Research

© Komal Taqueer The Standard Model and Future Opportunities
The Standard Model of particle physics describes the fundamental particles and interactions that shape our universe. It has been validated through major discoveries, such as the Higgs boson and the top quark. However, it cannot explain phenomena like dark matter. Despite limited future increases in collision energy, we continue to search for new particles and subtle deviations from the Standard Model, especially involving the Higgs boson and top quark.

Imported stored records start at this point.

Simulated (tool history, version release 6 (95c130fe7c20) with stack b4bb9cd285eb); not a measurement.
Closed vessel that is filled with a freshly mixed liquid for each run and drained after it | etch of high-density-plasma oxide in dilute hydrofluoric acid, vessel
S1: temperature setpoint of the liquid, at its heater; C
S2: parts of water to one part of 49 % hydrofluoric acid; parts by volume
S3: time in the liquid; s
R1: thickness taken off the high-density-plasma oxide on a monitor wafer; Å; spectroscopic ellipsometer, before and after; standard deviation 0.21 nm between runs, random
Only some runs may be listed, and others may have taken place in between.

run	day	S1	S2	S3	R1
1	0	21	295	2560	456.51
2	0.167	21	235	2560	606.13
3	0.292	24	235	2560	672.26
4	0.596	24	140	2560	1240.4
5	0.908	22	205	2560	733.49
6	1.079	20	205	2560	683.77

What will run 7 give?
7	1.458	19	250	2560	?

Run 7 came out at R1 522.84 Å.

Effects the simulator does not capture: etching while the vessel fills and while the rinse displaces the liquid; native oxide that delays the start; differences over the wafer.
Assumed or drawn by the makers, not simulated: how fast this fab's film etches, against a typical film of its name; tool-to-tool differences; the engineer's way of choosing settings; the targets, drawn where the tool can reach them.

The High-Luminosity LHC Era
With the HL-LHC, starting at the end of this decade, we expect a massive increase in data — and complexity. Events with up to 200 simultaneous interactions challenge existing algorithms. This provides a unique opportunity to search for subtle effects and rare processes, while driving the development of new data processing strategies.

The Top Quark and the Higgs Boson
The top quark, being the heaviest known elementary particle, plays a central role in the Standard Model. Its coupling to the Higgs boson is especially important. Precise measurements — particularly involving rare processes like the production of four top quarks — help us probe this interaction and explore potential signs of new physics.

Reconstruction with Machine Learning
Interpreting detector signals at the HL-LHC requires new techniques. Existing algorithms were not designed for the high densities expected. My work focuses on redesigning particle reconstruction — especially the Particle Flow algorithm — using machine learning. These ML models offer flexibility, scalability, and potential cross-experiment applicability.

Computing and Infrastructure
ML-based reconstruction benefits from dedicated hardware like GPUs. I am working on integrating inference-as-a-service into the CMS computing model, enabling efficient use of heterogeneous systems. This includes adapting workflows to HPC resources, addressing data transfer bottlenecks, and exploring adaptive scheduling based on availability and energy efficiency.

Detector Design and Optimization
ML not only helps in data analysis, but also in designing better detectors. Classical geometries were shaped by traditional reconstruction. Using ML, and differentiable programming, we can systematically optimize detector layouts and prepare for a new generation of big experiments such as those at the Future Circular Collider (FCC). On the way there, we can test and further refine these techniques with smaller experiments, creating direct impact on the design of short term and long term detectors.

Outlook
The Future Circular Collider (FCC) offers a chance to explore particle physics at a new level of precision. My research is guided by the possibilities this machine could unlock — from precision studies of the top quark and Higgs boson to machine-learning-driven reconstruction and detector design. These tools are not just tailored to one experiment but form a flexible, future-ready approach that will stay relevant, whether the FCC is built or other paths are chosen.